That distinction ended up shaping the entire architecture.
Instead of optimizing for networking sophistication, the final system intentionally optimized for:
- Deterministic failover
- Operational simplicity
- Infrastructure-driven recovery
- Deep packet-forwarding visibility
- Cloud-agnostic portability
The result was a lightweight hybrid-cloud architecture built using WireGuard, Linux-native routing, AWS Route Table failover, Prometheus observability, and active-standby tunnel paths.
The Initial Assumption: One Tunnel Is Enough
The earliest implementation used a single WireGuard tunnel between AWS and the on-premises environment.
At small scale, this worked well — latency stayed low, operational overhead was minimal, and the architecture remained easy to reason about.
However, failover testing immediately exposed an operational weakness: the tunnel itself became a single recovery dependency.
Any degradation introduced:
- Backend API timeouts
- Intermittent request failures
- Delayed recovery
- Manual operational intervention
At this stage, the tunnel was technically functional, but operationally fragile.

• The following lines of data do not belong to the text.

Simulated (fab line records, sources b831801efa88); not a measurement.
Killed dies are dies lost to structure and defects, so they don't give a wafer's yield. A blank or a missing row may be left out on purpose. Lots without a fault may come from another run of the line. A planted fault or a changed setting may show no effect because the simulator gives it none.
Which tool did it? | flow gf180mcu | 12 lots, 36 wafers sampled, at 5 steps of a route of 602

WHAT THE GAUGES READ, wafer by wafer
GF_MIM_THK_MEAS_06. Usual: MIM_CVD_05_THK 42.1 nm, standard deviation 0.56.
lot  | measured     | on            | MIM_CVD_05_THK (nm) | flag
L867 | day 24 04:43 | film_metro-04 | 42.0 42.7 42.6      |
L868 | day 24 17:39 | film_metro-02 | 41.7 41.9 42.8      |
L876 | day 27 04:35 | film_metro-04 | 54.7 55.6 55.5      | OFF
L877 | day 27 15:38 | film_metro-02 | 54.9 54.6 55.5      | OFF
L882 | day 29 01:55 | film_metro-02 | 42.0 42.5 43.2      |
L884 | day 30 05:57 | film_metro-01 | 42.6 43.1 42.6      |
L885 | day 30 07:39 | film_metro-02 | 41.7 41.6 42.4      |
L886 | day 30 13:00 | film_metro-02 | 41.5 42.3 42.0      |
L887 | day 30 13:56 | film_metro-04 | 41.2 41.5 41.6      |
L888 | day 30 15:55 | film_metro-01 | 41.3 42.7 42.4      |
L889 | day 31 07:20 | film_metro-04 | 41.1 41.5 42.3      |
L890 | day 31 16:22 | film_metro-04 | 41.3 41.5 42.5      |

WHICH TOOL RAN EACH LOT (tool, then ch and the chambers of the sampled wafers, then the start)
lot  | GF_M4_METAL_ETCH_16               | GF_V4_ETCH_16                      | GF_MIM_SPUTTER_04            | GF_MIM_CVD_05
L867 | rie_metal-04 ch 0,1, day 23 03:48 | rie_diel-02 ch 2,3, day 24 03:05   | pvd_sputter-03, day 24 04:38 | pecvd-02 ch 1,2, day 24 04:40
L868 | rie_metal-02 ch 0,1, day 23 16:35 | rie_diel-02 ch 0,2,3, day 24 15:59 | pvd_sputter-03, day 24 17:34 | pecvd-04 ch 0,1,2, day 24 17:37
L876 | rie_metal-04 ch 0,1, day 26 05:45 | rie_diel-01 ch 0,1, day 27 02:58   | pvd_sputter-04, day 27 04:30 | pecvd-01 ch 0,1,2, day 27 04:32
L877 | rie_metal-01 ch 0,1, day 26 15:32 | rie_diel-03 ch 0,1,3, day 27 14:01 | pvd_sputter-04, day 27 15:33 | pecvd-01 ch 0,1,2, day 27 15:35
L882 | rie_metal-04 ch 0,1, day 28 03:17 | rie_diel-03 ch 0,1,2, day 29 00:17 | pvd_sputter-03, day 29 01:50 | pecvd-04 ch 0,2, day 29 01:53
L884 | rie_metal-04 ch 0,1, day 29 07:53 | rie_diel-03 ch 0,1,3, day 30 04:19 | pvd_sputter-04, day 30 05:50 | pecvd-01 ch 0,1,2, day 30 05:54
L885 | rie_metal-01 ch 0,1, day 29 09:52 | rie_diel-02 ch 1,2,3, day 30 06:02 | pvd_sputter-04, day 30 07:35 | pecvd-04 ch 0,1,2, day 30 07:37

Why Traditional Enterprise Networking Was Avoided
The obvious next step was evaluating managed VPN services, Transit Gateway, BGP-based routing, and active-active tunnel fabrics. On paper, these architectures looked attractive. Operationally, they introduced several concerns.
| Concern | Operational Impact |
|---|---|
| Managed VPN pricing | Difficult to justify at mid-scale |
| Dynamic route convergence | Harder to predict during failures |
| Vendor abstractions | Reduced debugging visibility |
| Active-active routing | Increased troubleshooting complexity |
| BGP failover behavior | Operationally non-deterministic |
One operational realization became increasingly clear: faster troubleshooting was consistently more valuable than maximizing tunnel utilization efficiency. At mid-scale, operational determinism mattered more than networking elegance.
Early Active-Active Experiments Created More Problems Than They Solved
The next iteration experimented with dual active tunnels. The idea initially seemed straightforward: two active paths, traffic balancing, higher availability, improved utilization.
Operationally, this introduced several difficult behaviors. During partial degradation testing, we observed:
- Asymmetric return traffic
- Intermittent packet forwarding failures
- Route ambiguity inside Linux routing tables
- Inconsistent failover timing
- Hard-to-debug intermittent API failures
One particularly difficult issue appeared when outbound and return traffic took different paths during transient failures. From the application perspective, some requests succeeded while others silently timed out — even though tunnel interfaces still appeared healthy.
The architecture technically achieved redundancy. Operationally, it reduced predictability.
Eventually, the team realized: deterministic failover behavior was more operationally valuable than active-active utilization efficiency. That became the turning point in the architecture.
Moving Toward Deterministic Routing
Instead of active-active routing, the architecture evolved toward isolated tunnel paths, active-standby failover, infrastructure-driven recovery, and strict subnet separation.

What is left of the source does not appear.